Get an up-close and personal look into the secret lives of insects and their relatives as the fourth annual Hokie BugFest comes to Blacksburg on Saturday, Oct. 11, from 10 a.m. to 5 p.m. at the Inn at Virginia Tech and Skelton Conference Center

The event is free and open to the public.

Visitors to the popular festival will get a chance to view a cast of exotic arthropods from the Americas, Africa, and Asia. Arthropods making an appearance include a black widow spider; hundreds of tarantulas, such as a Brazilian black tarantula; death-feigning beetles; scorpions, including a Formosan forest scorpion; hissing cockroaches; West African black, flame leg, and North American millipedes; and vinegaroons — cave-dwelling whip scorpions that squirt vinegar from their tails.

Bug aficionados can also view a bird-eating tarantula — one of the largest species of arachnids on the planet.

Some of the more infamous members of the insect world will be on display — pests such as bed bugs, gypsy moths, stink bugs, mosquitoes, and termites, along with more congenial honey bees at an apiculture exhibit. 

Attendees can try on a beekeeping suit and discover how bees help make agriculture possible by pollinating crops. This year the apiculture exhibit will double in floor space, and kids will be able to participate in a bee-waggle dancing contest.

And just in time for Halloween, non-insect visitors can enter their own creepy crawly-inspired costumes in a costume-judging contest. 

And the bugs will get in on the Halloween fun, too. Creatures that sport their own radiant costumes will be on display at the Luminous Cave where glow-in-the-dark millipedes and other phosphorescent arthropods will greet guests. More spooky fun will be on hand at the haunted Bug House — a fun house with an insect theme.

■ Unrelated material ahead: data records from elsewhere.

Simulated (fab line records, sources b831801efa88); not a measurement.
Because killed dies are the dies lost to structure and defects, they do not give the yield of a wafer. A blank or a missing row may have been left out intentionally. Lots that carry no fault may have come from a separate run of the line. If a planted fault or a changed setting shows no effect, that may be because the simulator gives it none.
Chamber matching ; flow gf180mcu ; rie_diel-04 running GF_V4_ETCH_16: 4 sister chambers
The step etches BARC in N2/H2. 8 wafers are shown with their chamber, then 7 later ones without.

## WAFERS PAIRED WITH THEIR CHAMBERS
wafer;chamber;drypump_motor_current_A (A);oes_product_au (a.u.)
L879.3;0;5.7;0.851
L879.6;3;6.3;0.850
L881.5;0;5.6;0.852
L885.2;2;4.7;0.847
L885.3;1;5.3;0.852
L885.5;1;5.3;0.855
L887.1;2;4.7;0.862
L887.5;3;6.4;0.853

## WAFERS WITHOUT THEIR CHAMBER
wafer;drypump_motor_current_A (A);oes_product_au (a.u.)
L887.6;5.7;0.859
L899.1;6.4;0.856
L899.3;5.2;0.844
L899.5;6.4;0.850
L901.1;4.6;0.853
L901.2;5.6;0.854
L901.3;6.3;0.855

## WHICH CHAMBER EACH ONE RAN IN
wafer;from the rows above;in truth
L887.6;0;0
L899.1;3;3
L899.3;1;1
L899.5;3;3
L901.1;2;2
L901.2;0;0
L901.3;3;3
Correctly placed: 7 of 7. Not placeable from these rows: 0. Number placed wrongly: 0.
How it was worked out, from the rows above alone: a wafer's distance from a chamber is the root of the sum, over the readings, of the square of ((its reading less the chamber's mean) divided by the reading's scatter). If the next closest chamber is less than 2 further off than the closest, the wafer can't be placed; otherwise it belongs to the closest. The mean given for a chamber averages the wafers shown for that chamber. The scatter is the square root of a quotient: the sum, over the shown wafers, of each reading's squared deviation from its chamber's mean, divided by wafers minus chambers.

“Hokie BugFest has grown into a regional entomological festival that we are proud of,” said Mike Weaver, professor of entomology and director of Virginia Tech Pesticide Programs in the College of Agriculture and Life Sciences. “Many families make it a fall break tradition to come and see our bugs.”

Last year’s festival attracted approximately 4,300 guests with one family coming from as far away as Michigan.

There will also be a Bug Creations room where kids can make bug-inspired crafts and get their faces and fingernails painted like their favorite insect. Visitors can even buy a pumpkin at our pumpkin patch and visit dogs Bo and Ty, widely known as the canine mascots of Virginia Cooperative Extension. 

Entomologists-in-training can also earn a junior entomologist certificate by visiting eight exhibits at the festival. Older kids will enjoy testing their wits at the Bug Jeopardy booth.

Two-legged visitors will be tickled by the Alberti Flea Circus, a traveling troupe that will perform several times throughout the day in the Alumni Hall auditorium.

The Hokie BugFest was inspired by William B. Alwood, Virginia’s first entomologist. Alwood, an early pioneer of pest management and fruit culture, was one of Virginia Tech’s most famous scientists. 

The W.B. Alwood Entomological Society, a graduate student organization, helps host the Hokie BugFest as part of its outreach mission.